Ingredients List
For the sponge cake:
- 350g caster sugar — gives a delicate sweetness and light texture.
- 350g unsalted butter — softened. This makes it easy to cream.
- 350g self-raising flour — no need for extra baking powder, it’s already in there.
- 6 eggs — large ones, ideally room temp so they mix in more evenly.
- 1 tsp vanilla extract — optional, but adds that warm, bakery smell.
- 1 tbsp icing sugar — for dusting over the top at the end.
For the filling:
- 150g strawberry jam — classic, but raspberry works too.
- 300ml double cream — whipped to soft peaks.
How to Make It
- Dust with icing sugar, put the kettle on, and slice into something soft and beautiful.
- Preheat your oven to 180°C (160°C fan) / Gas Mark 4. Grease and line two 9-inch cake tins. I sometimes just use baking spray and parchment rounds — quicker and less mess.
- In a large bowl, cream together the butter and sugar until pale and fluffy. Take your time here — this part helps the sponge rise well.
- Add the eggs one at a time, mixing well between each. To avoid curdling (which happens if the eggs are cold), toss in a spoonful of flour with each one.
- Stir in the vanilla, then gently fold in the remaining flour. Use a spatula or wooden spoon and go easy — you want to keep it airy.
- Divide the batter between the tins and smooth the tops. I always give the tins a little shake or tap to level it out.
- Bake for 30–35 minutes, or until golden and springy. A skewer should come out clean. Don’t open the oven too soon — sponges are sensitive!

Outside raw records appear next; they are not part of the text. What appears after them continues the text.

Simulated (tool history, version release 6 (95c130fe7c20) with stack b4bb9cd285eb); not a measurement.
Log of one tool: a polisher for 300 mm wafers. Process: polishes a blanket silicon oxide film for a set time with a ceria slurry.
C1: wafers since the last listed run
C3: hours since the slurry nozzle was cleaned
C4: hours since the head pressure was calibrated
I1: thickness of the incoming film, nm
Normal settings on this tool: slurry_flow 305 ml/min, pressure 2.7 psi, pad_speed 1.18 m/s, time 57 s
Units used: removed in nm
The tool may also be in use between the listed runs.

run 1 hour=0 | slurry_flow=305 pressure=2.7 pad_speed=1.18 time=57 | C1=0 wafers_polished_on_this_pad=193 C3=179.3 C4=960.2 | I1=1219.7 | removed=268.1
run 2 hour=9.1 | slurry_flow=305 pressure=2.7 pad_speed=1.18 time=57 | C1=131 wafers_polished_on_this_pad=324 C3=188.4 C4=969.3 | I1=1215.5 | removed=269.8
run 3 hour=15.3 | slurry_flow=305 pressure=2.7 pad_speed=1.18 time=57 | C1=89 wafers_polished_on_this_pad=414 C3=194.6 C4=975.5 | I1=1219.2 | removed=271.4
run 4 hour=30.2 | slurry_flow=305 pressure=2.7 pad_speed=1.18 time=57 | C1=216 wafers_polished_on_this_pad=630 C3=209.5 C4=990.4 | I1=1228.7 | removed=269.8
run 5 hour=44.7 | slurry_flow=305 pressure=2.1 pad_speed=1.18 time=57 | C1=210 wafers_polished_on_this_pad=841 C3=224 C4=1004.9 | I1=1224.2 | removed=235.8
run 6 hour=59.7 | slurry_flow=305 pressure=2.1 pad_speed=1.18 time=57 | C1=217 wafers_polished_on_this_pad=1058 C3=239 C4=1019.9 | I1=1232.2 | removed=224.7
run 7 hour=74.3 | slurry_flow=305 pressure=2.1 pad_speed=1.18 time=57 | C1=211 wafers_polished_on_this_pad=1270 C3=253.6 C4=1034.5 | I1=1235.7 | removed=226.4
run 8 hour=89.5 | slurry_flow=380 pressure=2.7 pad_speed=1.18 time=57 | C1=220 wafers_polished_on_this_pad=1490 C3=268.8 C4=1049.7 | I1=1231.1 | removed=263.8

- Once baked, cool the cakes in their tins for 5–10 minutes, then turn them out onto a wire rack and leave them to cool completely.
- While waiting, whip your cream until it holds soft peaks — not too stiff or it won’t spread nicely.
- Spread jam on one sponge, cream on the other, then gently sandwich together. I always press down slightly, so the cream peeks out.

Common Mistakes (And Real Fixes)
Why did my sponge sink in the middle?
You might have opened the oven door too early or underbaked it. Give it at least 25 minutes before checking.
Why is my cake dry?
It was probably left in too long or overmixed. Keep a close eye near the end and don’t beat the life out of it.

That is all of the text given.